Democrats reject Republican proposal to speed reservoir reviews

Democrats reject Republican proposal to speed reservoir reviews
Dead almond trees were laid on the steps of the Capitol in Sacramento as Republican lawmakers, amid the drought, urged California to build new reservoirs as soon as possible. Their proposal for an expedited environmental review was rejected by an Assembly committee. (Chris Megerian / Los Angeles Times)

A Republican proposal to expedite the construction of new reservoirs stalled in an Assembly committee on Monday, just hours after a rally on the Capitol steps in support of the legislation.

The bill, AB 311, would have streamlined environmental reviews of water storage projects. It was opposed by environmentalists and Democrats.

Republicans touted the proposal during a news conference with farmers, comparing it with legislation that helped jump-start construction for a new Sacramento Kings arena.

"If it's good enough for a sports arena, it's darn good enough for projects that will increase water supply for Californians," said Assembly Republican Leader Kristin Olsen of Modesto.

But Democrats said the previous legislation included mitigating factors, such as requirements that the arena meet higher environmental standards.

"It's not good policy to shortcut environmental review and give preferential treatment in the courts to water storage projects," said a statement from Assemblyman Das Williams (D-Santa Barbara), chairman of the natural resources committee that rejected the proposal.

Funding for water storage was included in the $7.5-billion water bond approved by voters in November. The lack of new reservoirs has been a major criticism from Republicans and farmers, who say the state missed opportunities to store water before the drought began four years ago.

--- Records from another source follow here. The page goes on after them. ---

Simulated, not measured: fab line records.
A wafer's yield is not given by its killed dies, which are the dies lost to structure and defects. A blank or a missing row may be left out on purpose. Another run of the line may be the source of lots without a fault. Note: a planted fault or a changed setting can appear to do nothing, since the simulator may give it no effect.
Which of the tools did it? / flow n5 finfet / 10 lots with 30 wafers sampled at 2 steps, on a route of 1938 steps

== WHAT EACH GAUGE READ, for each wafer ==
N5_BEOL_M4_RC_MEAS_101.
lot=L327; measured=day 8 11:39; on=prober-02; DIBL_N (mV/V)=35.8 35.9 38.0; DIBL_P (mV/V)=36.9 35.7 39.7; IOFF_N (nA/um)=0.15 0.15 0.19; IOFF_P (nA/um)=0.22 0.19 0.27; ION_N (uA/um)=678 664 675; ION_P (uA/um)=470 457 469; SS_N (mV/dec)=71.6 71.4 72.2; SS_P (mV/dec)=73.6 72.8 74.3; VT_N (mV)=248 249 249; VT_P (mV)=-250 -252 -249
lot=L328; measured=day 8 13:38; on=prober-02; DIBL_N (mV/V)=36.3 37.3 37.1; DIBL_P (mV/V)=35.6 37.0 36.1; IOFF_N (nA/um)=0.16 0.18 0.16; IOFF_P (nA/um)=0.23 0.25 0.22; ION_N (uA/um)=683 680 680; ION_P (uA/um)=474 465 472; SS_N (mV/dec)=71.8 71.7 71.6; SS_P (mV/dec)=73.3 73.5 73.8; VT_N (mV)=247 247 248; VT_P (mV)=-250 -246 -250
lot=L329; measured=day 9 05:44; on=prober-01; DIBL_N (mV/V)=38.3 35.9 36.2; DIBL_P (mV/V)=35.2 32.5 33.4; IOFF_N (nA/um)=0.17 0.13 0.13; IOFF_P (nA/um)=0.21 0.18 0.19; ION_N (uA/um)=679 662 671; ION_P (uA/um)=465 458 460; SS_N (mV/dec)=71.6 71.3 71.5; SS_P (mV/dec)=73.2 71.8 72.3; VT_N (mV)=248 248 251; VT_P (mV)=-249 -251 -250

"The priority isn't there," said Gary Merlo, a manager with his family's Chico-based farming company.

Supporters are eyeing two spots for potential construction -- Sites Reservoir in the Sacramento Valley and Temperance Flat Dam on the San Joaquin River.

Gov. Jerry Brown said he hasn't committed to any particular plan.

"We're going to have a number of sites that will be in contention," he told reporters earlier this month during an event in Colusa.